Thanks for the heads-up.  This one popped up in our "spring cleaning" of
old GCC tickets (some RISC-V related).
We'll take a look.

On Thu, 12 Mar 2026 at 20:57, Andrew Pinski <[email protected]>
wrote:

> On Thu, Mar 12, 2026 at 10:33 AM Philipp Tomsich
> <[email protected]> wrote:
> >
> > In forward_propagate_into_comparison_1, the invariant_only_p
> > restriction prevents folding comparisons when the defining SSA value
> > has multiple uses and the folded result is not a constant.  This
> > blocks the simplification of patterns like (++*a == 1) into (*a == 0),
> > where comparing the pre-increment value against zero is cheaper on
> > most targets (e.g., beqz on RISC-V, cbz on AArch64).
> >
> > Relax invariant_only_p when the defining statement is a PLUS_EXPR
> > with a constant operand, the comparison is an equality test against a
> > non-zero constant, and the folded constant would be zero.  GIMPLE
> > canonicalizes (X - C) to (X + -C), so only PLUS_EXPR needs handling.

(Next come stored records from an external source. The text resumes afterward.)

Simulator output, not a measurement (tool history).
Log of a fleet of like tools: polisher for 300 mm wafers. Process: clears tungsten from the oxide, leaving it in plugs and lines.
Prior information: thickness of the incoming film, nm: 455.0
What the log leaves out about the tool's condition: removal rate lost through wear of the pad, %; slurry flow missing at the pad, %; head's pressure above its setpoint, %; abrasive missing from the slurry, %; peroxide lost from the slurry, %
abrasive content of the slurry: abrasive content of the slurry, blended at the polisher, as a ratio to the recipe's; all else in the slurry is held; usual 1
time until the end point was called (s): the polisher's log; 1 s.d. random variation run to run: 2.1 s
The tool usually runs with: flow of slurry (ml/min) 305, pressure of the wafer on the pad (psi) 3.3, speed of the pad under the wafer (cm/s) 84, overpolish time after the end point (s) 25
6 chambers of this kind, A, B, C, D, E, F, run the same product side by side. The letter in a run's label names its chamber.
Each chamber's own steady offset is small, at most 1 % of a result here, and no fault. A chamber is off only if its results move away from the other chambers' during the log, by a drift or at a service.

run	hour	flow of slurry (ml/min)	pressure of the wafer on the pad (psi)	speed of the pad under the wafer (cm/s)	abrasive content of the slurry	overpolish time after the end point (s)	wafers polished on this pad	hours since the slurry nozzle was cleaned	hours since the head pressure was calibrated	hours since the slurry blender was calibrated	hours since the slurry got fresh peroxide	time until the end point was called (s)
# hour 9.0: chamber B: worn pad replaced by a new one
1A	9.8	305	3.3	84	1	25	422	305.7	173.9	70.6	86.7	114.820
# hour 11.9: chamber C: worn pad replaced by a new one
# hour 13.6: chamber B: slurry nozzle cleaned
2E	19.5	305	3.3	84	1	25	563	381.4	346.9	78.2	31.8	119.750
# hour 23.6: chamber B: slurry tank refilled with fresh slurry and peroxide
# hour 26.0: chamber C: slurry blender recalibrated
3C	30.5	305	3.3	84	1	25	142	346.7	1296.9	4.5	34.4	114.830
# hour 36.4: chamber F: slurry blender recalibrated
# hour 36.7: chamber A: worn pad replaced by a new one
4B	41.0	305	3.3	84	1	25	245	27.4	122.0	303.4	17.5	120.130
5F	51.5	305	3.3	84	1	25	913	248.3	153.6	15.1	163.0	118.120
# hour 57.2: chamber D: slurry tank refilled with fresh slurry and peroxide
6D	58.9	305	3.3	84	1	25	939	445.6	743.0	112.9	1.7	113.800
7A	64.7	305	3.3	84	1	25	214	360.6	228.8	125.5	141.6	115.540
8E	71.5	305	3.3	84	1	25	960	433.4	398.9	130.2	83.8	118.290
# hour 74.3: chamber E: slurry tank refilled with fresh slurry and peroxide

> > This ensures we only fold toward zero comparisons, never away from
> > them (e.g., --*a == 0 must not fold to *a == 1).
> >
> > For example, given:
> >   _1 = *a;
> >   _2 = _1 + 1;
> >   *a = _2;
> >   if (_2 == 1)
> >
> > forwprop now produces:
> >   if (_1 == 0)
> >
> > which generates beqz/cbz instead of li+beq/cmp+b.eq.
> >
> > gcc/ChangeLog:
> >
> >         * tree-ssa-forwprop.cc (forward_propagate_into_comparison_1):
> >         Relax invariant_only_p for PLUS_EXPR with constant operand
> >         when the fold produces an equality comparison against zero.
>
> We are trying to remove forward_propagate_into_comparison_1 so it
> would be better if not adding there.
> See https://gcc.gnu.org/bugzilla/show_bug.cgi?id=120206 .
>
> The specific issue you are looking into is already recorded as
> https://gcc.gnu.org/bugzilla/show_bug.cgi?id=120283 (and
> https://gcc.gnu.org/bugzilla/show_bug.cgi?id=93006 and
> https://gcc.gnu.org/bugzilla/show_bug.cgi?id=96702) even.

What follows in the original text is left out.